Can we all just chill out about van de Beek’s game time so far?

Over the last couple of weeks we’ve seen A LOT of media attention surrounding Donny van de Beek’s limited game time at Manchester United.

The 23-year-old comes with a glowing reputation after rising through the ranks at Ajax’s famed academy and signalled United’s most notable bit of business in what was admittedly, another rather disappointing transfer window.

It seems though that the disappointment surrounding the summer, has spilled over to an incredible overreaction at the Dutchman not getting quite as many minutes as many of us would have believed.


As a United fan, would I have liked to have seen a little more of him so far? Of course I would. Do I think his days are already numbered at the club, as many of the reports would have you believe? Obviously not.

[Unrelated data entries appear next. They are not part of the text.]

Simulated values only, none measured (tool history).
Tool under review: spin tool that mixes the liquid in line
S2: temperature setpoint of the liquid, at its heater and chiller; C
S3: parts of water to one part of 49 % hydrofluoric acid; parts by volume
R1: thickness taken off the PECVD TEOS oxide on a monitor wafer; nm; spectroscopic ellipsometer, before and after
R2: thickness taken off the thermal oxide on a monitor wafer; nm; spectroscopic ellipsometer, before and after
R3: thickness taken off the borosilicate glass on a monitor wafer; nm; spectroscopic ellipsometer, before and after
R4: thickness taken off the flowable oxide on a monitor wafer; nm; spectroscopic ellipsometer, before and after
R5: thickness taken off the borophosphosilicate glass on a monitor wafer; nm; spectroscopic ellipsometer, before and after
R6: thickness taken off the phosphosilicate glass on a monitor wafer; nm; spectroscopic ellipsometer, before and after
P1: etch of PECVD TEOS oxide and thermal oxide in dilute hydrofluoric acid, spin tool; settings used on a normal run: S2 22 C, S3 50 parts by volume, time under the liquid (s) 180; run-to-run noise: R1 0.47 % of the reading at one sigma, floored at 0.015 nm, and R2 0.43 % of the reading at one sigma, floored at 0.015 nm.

We’re five games into a brand new campaign, one that has started without any pre-season period to integrate any new signings into a side. While sensationalist headlines are all too common in football, it feels like the reaction to this particular matter, has been blown bizarrely out of proportion even by the insane standards of usual United coverage.

As it stands, his side, like most other clubs, are playing at least twice in the space of a week – there will undoubtedly be a period in which van de Beek becomes a regular in the side. He’s already showed glimpses of the quality he possesses, there’s plenty of time ahead for that to continue.

What makes the scrutiny even stranger, is that this is by no means the first time a new signing hasn’t been introduced immediately into the starting lineup. Fabinho, now one of the first names on Jurgen Klopp’s team sheet, was an unused substitute in his first eight games. Andy Robertson, now one of the best left backs in the world, played second fiddle to Alberto Moreno for months.

Unfortunately it’s part and parcel of being a Manchester United player, the media attention will always be that bit more intense, however the reaction to this is that bit more dramatic than it usually is.